This court decision has astonished much of the legal world

The legal world is buzzing over a 5th Circuit Court of Appeals decision that some experts are predicting could dismantle much of the system used to adjudicate cases involving everything from how the federal government goes after Wall Street crooks, to decisions about who gets Social Security benefits:

The United States Court of Appeals for the Fifth Circuit issued yet another astonishing decision on Wednesday. Jarkesy v. SEC seeks to dismantle much of the system the federal government uses to enforce longstanding laws and to determine who is eligible for federal benefits. And it does so in defiance of numerous Supreme Court decisions that should bind lower courts.

The holding of Jarkesy is broad. It could destroy the federal government’s power to enforce key laws preventing companies from deceiving investors, and it likely goes much further than that. Among other things, the decision could blow up the process that the Social Security Administration uses to determine who is entitled to benefits — although someone would have to file a new lawsuit before that could happen.

I’m not a lawyer, but I do understand that much American federal law is decided two ways: the first is statutory laws passed by Congress and how they are then interpreted by federal court judges. But there is an entire world of administrative laws and regulations, issued by federal agencies and often interpreted by administrative law judges. These decisions have just as much the force of law as decisions handed down by, say, district court judges.

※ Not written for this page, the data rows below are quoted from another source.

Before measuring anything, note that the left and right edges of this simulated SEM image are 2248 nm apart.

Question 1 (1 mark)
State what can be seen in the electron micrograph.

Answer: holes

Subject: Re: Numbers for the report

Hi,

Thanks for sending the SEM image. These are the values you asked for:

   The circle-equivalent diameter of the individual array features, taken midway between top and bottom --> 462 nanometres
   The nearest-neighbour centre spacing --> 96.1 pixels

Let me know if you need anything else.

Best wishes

The administrative law systems run parallel to the statutory law systems, and they have long been understood to be an important cog in the federal legal machinery which, among, other things, keeps the “regular” (aka Article III) courts from being clogged with administrative law questions so that those regular courts can concentrate on statutory law questions such as criminal cases.

The 5th Circuit court decision in Jarkesy would hobble the ability of administrative law judges to decide important cases that would otherwise not have to go to the time and expense of jury trials.

Conservatives have long hated the administrative legal system because so many decisions coming out of administrative law — including the EPA’s ability to hold polluters to account — and they have dreamed of ways of getting rid of administrative law altogether. In the Jarkesy decision they have their opening. No surprise that two of the judges in the majority are part of this crazy world of legal thought:

The two judges in the majority, Jennifer Walker Elrod and Andy Oldham, are both known for interpreting the law in creative and unexpected ways to achieve results that align with the Republican Party’s policy preferences. Elrod is probably best known for her role in a failed effort to shut down the Affordable Care Act; Oldham was recently in the news for his vote to strip companies like Twitter and YouTube of their First Amendment rights, and potentially endanger the entire social media industry in the process.

Their opinion in Jarkesy is primarily an attack on administrative law judges (ALJs). About 30 different federal agencies employ such officials to resolve disputes ranging from whether an investment fund defrauded its investors to whether an impoverished American is entitled to federal benefits.

In total, the federal government employs nearly 2,000 ALJs, more than twice the number of so-called Article III judges (federal judges who are appointed by the president and who serve for life). If these ALJs are declared unconstitutional — and Elrod’s majority opinion in Jarkesy suggests that most, if not all, of them should be — the federal government could lose close to two-thirds of its capacity to adjudicate legal disputes, hobbling enforcement while simultaneously forcing vulnerable Americans to wait years to learn if they will receive Social Security and other benefits.

Nuts. Just nuts. I have a friend who is an administrative law judge and he sees in this decision the end of his ability to do his job. There was a time when this 5th Circuit decision would have been ripe to be struck down by the Supreme Court. Not any more.

In 2018, People for the American Way wrote to the Senate Judiciary Committee expressing their opposition to Judge Oldham’s nomination to the bench, noting about Oldham’s long opposition to administrative law:

Andrew Oldham has a strong and deeply-felt ideological abhorrence of “the administrative state.” As a judge, he would be required to put that personal ideology aside and uphold the system he is so committed to destroying. It is a mystery why Oldham would want such a job. Unfortunately, nothing in his record suggests that he would be willing and able to put those views aside and operate under the constraints the position of a federal judge requires.

How correct they were.

Judge Elrod is a Harvard Law School grad, BTW.

Andrew Oldham at his confirmation hearings in 2018.